Court of Appeal for Ontario
Citation: R. v. Kreslin, 2007 ONCA 692
Date: 2007-10-10
Docket: C45606
Before: Moldaver, Feldman and Armstrong JJ.A.
Between:
Her Majesty the Queen, Respondent
and
Steven Kreslin, Appellant
Counsel: Leonard Miller for the appellant Paul Murray for the respondent
Heard and endorsed: October 9, 2007
On appeal from conviction entered by Justice Sandra Chapnik of the Superior Court of Justice, sitting with a jury, dated May 24, 2005.
APPEAL BOOK ENDORSEMENT
[1] On appeal, the appellant limited his submission to one ground, namely, that the verdict was unreasonable having regard to the frailties in the eyewitness identification evidence. For purposes of this argument, the appellant concedes that his evidence should not be considered.

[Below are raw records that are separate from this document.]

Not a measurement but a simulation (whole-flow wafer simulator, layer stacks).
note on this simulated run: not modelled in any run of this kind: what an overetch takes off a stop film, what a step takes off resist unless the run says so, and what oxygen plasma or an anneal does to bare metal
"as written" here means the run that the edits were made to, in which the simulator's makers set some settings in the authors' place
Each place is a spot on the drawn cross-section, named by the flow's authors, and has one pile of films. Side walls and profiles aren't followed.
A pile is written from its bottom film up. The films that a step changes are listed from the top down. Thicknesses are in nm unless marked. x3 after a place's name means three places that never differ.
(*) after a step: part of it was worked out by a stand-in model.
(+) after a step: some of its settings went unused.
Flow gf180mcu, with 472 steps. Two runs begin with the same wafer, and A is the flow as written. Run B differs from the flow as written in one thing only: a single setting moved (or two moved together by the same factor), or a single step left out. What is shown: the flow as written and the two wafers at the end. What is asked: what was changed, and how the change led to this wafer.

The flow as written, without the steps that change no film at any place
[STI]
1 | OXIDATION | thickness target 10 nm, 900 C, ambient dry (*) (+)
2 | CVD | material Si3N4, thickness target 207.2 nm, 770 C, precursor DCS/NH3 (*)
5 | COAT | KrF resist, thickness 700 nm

[2] The eyewitness identification came from Officer Van Hetveld. He claimed that he saw the appellant on two occasions, within minutes of his arrest, and that he had a good view of the appellant on both occasions. He further observed the appellant within a minute or so of his arrest and he was certain that he was the person he had seen, on two occasions, minutes earlier. While it is true that the officer described the appellant’s coat as dark grey, instead of dark blue and referred to his hair colour as black, instead of brown, these differences were brought to the jury’s attention and in our view, they are of little consequence. As for the white hat that the appellant may have been wearing at the time of his arrest and which Officer Van Hetveld did not see, that too was left to the jury to consider. Importantly, the difference does not relate to an immutable characteristic and the appellant could easily have put the white hat on after being seen by Officer Van Hetveld and prior to his arrest.
[3] In our view, to the extent that Officer Van Hetveld’s evidence may have suffered from some frailties, it did not stand alone. Once the jury rejected the appellant’s explanation for being in the yard where the trucks and trailers were located, his presence there, at 10:22 p.m. on a Saturday night, in an industrial area where no other persons were around, provided strong circumstantial evidence supportive of Officer Van Hetveld’s identification.
[4] In the end, we are satisfied that the verdict was eminently reasonable. In so concluding, we note that the trial judge fully canvassed the issues of concern and her instructions on the dangers of eyewitness evidence, both generally and specifically, were thorough. Her charge was fair and balanced and we see no basis for interfering with the verdicts.
[5] Accordingly, the appeal from conviction is dismissed and the appeal from sentence is dismissed as abandoned.